UAT: SubplanExecutionService._record_attempt() always sets was_retried=True — final failed attempt incorrectly reports a subsequent retry occurred #4010

Open
opened 2026-04-06 08:35:00 +00:00 by freemo · 0 comments
Owner

Metadata

  • Branch: fix/subplan-record-attempt-was-retried
  • Commit Message: fix(subplan): set was_retried=False on final failed attempt in _record_attempt()
  • Milestone: None (backlog)
  • Parent Epic: #368

Background and Context

SubplanExecutionService._record_attempt() always creates a SubplanAttempt with was_retried=True, even for the final failed attempt when no subsequent retry will occur. The was_retried field is documented as "Whether a subsequent attempt was made after this one" — it should be False for the last attempt.
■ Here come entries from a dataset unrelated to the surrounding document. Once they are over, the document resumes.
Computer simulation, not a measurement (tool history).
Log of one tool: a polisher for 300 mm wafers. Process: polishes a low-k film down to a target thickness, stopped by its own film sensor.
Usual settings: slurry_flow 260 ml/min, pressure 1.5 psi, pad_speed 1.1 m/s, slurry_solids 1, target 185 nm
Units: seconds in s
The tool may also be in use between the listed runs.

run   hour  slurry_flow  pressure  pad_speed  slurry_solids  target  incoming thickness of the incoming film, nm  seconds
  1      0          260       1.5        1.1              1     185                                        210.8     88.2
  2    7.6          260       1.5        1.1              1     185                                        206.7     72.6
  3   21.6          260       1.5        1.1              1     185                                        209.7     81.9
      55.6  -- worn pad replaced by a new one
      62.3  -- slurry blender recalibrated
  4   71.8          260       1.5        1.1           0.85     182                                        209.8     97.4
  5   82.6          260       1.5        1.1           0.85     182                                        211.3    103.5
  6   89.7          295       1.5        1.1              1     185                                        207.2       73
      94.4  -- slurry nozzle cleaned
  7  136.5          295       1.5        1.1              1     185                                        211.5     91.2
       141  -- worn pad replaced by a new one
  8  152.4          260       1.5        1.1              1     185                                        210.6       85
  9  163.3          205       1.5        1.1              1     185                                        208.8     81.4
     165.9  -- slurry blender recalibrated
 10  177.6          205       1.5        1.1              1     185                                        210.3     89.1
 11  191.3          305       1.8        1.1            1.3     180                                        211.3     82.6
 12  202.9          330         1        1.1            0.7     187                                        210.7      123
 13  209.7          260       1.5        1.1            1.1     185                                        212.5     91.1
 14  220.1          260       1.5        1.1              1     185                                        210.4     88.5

This was discovered during UAT code-level analysis of src/cleveragents/application/services/subplan_execution_service.py, specifically _record_attempt() (lines 585–600) and _execute_one_with_retry() (lines 416–493).

Current Behavior (Bug)

@staticmethod
def _record_attempt(
    status: SubplanStatus,
    started_at: datetime,
    error: str | None,
) -> SubplanStatus:
    """Record a failed attempt in the status's previous_attempts."""
    attempt = SubplanAttempt(
        attempt_number=status.attempt_number,
        started_at=started_at,
        completed_at=datetime.now(tz=UTC),
        error=error,
        was_retried=True,  # BUG: always True, even for final attempt
    )
    ...

_record_attempt() is called before should_retry() is checked. If should_retry() returns False, the attempt is recorded with was_retried=True but no retry occurs.

Steps to Reproduce (Code-Level)

# Subplan with max_retries=1 that always fails with a retriable error
config = SubplanConfig(retry_failed=True, max_retries=1)
# After 2 attempts (1 initial + 1 retry), the second attempt is recorded
# with was_retried=True even though no third attempt will occur

Expected Behavior

SubplanAttempt.was_retried should be:

  • True when a subsequent retry attempt was made
  • False when this was the final attempt (retries exhausted or error is non-retriable)

Impact

Post-mortem analysis of subplan failures will show incorrect retry history. The was_retried field is used for "post-mortem analysis and informed retry decisions" (per the SubplanAttempt docstring). Incorrect values could mislead debugging and monitoring tools.

Subtasks

  • Fix _record_attempt() to accept a was_retried parameter (default False)
  • Pass was_retried=True only when should_retry() returns True
  • Add unit test (Behave) verifying the final failed attempt has was_retried=False
  • Verify existing retry tests still pass
  • Run nox (all default sessions), fix any errors
  • Verify coverage >= 97% via nox -s coverage_report

Definition of Done

  • SubplanAttempt.was_retried is True only when a subsequent attempt was actually made
  • The final failed attempt (when retries are exhausted) has was_retried=False
  • Unit tests (Behave) cover both the retried and final-failure cases
  • No regression in existing retry tests
  • All nox stages pass
  • Coverage >= 97%

Backlog note: This issue was discovered during autonomous operation
on milestone v3.4.0. It does not block milestone completion and has been
placed in the backlog for human review and future milestone assignment.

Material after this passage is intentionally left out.